- The Washington Times - Tuesday, May 7, 2019

Carolyn Meadows, the National Rifle Association’s new president, said in an interview published Sunday that her U.S. representative, Georgia Democratic Rep. Lucy McBath, unseated the Republican incumbent because she is a woman and an African American.

“There will be more than one person in the race, but we’ll get that seat back, but it is wrong to say like McBath said, that the reason she won was because of her anti-gun stance. That didn’t have anything to do with it,” Ms. Meadows told the Marietta Daily Journal.

“It had to do with being a minority female. And the Democrats really turned out, and that’s the problem we have with conservatives — we don’t turn out as well,” she said.

Ms. McBath pushed back Monday in a Twitter thread, stating the reason she decided to run for Congress was “out of the love” for her son, Jordan Davis, who was killed in a 2012 gas station shooting. The gunman was later charged with first-degree murder.

“I have faced attack after attack from the far right - but that hasn’t stopped my work for families of [Georgia’s 6th Congressional District]. The House has already passed gun safety legislation for the first time in decades, and there is much more to come,” she tweeted.



“My work on gun violence, healthcare, and many other issues is just starting. And yes - as a woman of color I am proud to be part of the most diverse class in American history. My experiences drive the work I am doing for my constituents. And nobody can take that away from me,” she tweeted.

Ms. Meadows said her mission as president of the NRA is to bring in more members and help President Trump get a second term as president.

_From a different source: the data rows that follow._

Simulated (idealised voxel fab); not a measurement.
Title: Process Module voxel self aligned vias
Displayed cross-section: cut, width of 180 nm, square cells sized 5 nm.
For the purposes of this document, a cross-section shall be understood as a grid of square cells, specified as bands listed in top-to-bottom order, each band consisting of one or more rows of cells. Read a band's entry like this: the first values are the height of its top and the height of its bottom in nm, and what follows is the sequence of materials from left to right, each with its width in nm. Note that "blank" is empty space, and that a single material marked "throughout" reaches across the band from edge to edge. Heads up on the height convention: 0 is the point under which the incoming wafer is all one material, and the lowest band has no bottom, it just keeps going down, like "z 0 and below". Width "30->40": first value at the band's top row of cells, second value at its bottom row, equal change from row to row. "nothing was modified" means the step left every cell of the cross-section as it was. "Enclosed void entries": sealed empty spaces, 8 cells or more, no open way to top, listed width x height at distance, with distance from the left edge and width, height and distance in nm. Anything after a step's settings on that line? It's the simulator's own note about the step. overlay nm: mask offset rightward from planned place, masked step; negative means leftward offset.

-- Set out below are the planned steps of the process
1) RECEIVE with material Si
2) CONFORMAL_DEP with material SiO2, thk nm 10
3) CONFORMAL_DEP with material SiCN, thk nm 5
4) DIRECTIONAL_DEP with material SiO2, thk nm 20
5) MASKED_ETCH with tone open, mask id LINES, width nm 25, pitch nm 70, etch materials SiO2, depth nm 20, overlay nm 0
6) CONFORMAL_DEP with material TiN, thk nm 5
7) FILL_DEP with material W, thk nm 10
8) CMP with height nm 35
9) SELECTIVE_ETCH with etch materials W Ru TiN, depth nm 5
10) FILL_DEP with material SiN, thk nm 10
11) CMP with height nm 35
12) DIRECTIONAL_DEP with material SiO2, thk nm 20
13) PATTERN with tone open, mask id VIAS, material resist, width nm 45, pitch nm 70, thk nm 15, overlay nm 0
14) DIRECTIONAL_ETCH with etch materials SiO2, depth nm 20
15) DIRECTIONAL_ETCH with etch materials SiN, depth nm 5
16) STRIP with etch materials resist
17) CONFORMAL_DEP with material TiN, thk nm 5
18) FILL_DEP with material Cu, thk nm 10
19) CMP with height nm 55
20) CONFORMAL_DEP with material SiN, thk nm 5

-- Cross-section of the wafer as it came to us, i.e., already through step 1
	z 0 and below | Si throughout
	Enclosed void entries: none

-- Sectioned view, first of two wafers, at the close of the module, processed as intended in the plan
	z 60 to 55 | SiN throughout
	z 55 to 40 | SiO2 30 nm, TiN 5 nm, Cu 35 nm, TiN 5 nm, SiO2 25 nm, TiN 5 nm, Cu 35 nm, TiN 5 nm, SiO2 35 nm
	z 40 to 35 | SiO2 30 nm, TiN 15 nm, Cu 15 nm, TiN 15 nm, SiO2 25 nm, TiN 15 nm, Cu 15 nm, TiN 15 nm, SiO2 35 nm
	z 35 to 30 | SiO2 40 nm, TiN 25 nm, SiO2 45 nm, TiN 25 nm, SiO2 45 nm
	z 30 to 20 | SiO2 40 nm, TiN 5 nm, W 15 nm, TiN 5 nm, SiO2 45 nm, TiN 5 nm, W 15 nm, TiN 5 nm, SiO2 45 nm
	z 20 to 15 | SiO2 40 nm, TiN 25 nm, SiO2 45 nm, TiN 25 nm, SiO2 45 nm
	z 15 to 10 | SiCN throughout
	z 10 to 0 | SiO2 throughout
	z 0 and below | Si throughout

“We’re going to work to get Donald Trump reelected, unity, and that’s primarily it, to be politically active, to bring gun-toters into the fold, to get more gun-toters to join NRA. It’s a powerful lobby, not just for gun rights, but for rights. We believe in the Constitution. When we take our oath of office we actually swear allegiance to the Constitution of the United States. That’s why I do it.”

Ms. Meadows was unanimously voted president of the NRA after former President Oliver North announced his departure during the association’s annual meeting in late April, citing tensions with Wayne LaPierre, the group’s executive vice president.